Search code examples
pythoneclipseweb-scrapingbeautifulsoup

BeautifulSoup webscrape, isolate specific tag with random html class


new to web scraping here. I've managed to successfully scrape a website, however i've encountered one problem. Within the article class there is usually only one 'p' tag, however sometimes randomly in an article class there will be two or three 'p' tags with some irrelevant text. The tag I want always appears like this:

<p onclick="window.location.href = 'https://www.blahblah.com/somenumbers'">
some blah blah text
</p>

whereas the other randomly appearing 'p' tags only appear as

<p> irrelevant text </p>

The problem is I don't know how to grab only the 'p onclick' tag because while the website is always the same, the 'some numbers' bit always changes. I only need the blah blah text within the 'p onclick' tag. At the moment I'm scraping all the text from the p tags, so for most of the information i get the required text, but then when the random p tags appear i also scrape the irrelevant text. They also appear in random order, so using 'content' doesn't work.
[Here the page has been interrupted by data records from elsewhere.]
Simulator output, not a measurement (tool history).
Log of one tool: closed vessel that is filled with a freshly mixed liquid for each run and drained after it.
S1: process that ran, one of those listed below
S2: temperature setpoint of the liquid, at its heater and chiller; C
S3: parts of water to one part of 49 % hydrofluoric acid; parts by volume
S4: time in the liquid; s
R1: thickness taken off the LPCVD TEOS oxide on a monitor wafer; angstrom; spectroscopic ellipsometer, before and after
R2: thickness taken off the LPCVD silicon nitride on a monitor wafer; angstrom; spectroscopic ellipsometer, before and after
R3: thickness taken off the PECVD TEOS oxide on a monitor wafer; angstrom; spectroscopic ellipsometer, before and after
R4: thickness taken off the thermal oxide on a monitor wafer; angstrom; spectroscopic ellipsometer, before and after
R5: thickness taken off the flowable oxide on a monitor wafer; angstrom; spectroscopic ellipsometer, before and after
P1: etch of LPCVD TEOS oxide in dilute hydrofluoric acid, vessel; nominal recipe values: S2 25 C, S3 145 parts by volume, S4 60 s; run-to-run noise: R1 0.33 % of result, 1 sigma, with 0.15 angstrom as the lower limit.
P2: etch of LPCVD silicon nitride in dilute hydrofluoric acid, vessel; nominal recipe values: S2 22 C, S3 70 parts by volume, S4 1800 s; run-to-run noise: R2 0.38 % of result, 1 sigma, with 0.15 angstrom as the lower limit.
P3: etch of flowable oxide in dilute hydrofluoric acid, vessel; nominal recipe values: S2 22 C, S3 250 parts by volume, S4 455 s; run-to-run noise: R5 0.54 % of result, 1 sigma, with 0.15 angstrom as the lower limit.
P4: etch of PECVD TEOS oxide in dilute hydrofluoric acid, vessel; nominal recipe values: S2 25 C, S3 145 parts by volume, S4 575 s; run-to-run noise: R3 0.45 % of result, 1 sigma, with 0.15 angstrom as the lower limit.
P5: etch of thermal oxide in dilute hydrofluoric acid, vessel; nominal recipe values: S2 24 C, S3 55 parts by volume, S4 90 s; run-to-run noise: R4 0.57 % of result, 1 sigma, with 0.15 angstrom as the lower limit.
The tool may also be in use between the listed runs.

I've tried various combinations of soup.findAll but the thing that stumps me are those changing website numbers. Can anyone please offer a solution?

Thanks in advance.

Vic


Solution

  • You could specify to find_all that the tag must have a non-empty onclick attribute with regular expressions, examples are given in the docs.

    For your case:

    >>> from bs4 import BeautifulSoup
    >>> import re
    >>> 
    >>> soup = BeautifulSoup('<p> blabla</p> and <p onclick="js action">blabla</p>')
    >>> soup.find_all('p', onclick=re.compile('.'))
    [<p onclick="js action">blabla</p>]